A congressional report released on July 2, 2026, accuses former President Donald Trump of hijacking the United States’ 250th anniversary celebrations to serve "political ideology and pet projects." The interim report, titled "From Vanity to Insanity: How the White House Cheated the American People Out of Their 250th Birthday," outlines alleged corruption, wire fraud, and pay-to-play schemes orchestrated through a shadow corporation embedded within the National Park Foundation (NPF).

The report claims that Trump staged a hostile takeover of the semiquincentennial celebration to enrich political allies, harvest voter data, and promote Christian nationalist ideology. Established by Congress in 2016, the US semiquincentennial commission operated as the nonprofit America250 Foundation to plan the 2026 celebrations on a nonpartisan basis. However, under Trump, the White House launched a sustained pressure campaign to subsume the commission.

When America250 leadership resisted shifting focus toward partisan, campaign-style events, the Trump administration created Freedom 250 as a wholly owned subsidiary of the congressionally chartered NPF. By taking control of the NPF board and installing key campaign operatives, the White House secured an opaque vehicle that retained the NPF’s nonpartisan credibility and tax-exempt status while operating outside standard government transparency laws.

On July 1, Trump visited Medora, North Dakota, to dedicate a $450 million library and museum honoring Theodore Roosevelt, the 26th president, in the region where Roosevelt had lived as a cowboy and big-game hunter in the 1880s. Critics noted that Trump’s speech drew comparisons with Roosevelt but said little about Roosevelt’s environmental legacy.

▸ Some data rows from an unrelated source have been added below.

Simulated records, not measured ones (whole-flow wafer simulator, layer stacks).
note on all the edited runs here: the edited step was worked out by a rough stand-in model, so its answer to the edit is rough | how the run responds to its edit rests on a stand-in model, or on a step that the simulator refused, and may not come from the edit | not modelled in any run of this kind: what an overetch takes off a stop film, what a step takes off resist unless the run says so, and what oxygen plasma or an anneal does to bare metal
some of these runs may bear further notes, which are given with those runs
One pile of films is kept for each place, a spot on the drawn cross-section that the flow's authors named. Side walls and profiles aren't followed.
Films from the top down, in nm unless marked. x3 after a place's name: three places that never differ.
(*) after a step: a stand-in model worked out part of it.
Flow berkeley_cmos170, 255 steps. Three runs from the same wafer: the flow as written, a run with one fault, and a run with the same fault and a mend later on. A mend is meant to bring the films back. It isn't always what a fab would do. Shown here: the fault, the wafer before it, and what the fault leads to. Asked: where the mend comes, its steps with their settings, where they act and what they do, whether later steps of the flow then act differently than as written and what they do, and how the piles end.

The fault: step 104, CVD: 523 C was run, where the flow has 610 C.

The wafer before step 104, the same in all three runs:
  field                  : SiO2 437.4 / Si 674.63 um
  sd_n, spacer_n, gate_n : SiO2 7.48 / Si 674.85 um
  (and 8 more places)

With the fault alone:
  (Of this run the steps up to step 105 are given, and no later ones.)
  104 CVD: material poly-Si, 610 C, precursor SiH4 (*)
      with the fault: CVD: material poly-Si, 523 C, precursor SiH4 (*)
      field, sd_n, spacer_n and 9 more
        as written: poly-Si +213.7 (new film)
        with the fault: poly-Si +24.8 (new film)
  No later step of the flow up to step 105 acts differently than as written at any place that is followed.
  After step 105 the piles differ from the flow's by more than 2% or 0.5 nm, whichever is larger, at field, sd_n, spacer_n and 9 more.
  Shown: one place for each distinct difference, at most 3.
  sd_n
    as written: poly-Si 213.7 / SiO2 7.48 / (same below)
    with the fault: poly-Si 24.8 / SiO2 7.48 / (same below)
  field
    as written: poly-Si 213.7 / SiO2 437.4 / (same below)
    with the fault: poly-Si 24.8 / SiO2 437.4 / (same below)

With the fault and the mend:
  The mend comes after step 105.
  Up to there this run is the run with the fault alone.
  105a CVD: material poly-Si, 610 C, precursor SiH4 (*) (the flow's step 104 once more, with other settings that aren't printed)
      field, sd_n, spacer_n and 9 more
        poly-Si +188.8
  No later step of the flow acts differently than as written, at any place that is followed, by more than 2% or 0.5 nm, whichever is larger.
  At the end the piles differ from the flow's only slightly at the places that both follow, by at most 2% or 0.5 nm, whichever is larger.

Jared Huffman, a California congressman and top Democrat on the natural resources committee, commented on the report, highlighting concerns about the administration's actions.

Additionally, in June, the postal service issued a proposed rule requiring states to provide the US Department of Homeland Security and other agencies access to voter lists and to adopt new balloting procedures before mail deliveries would be made.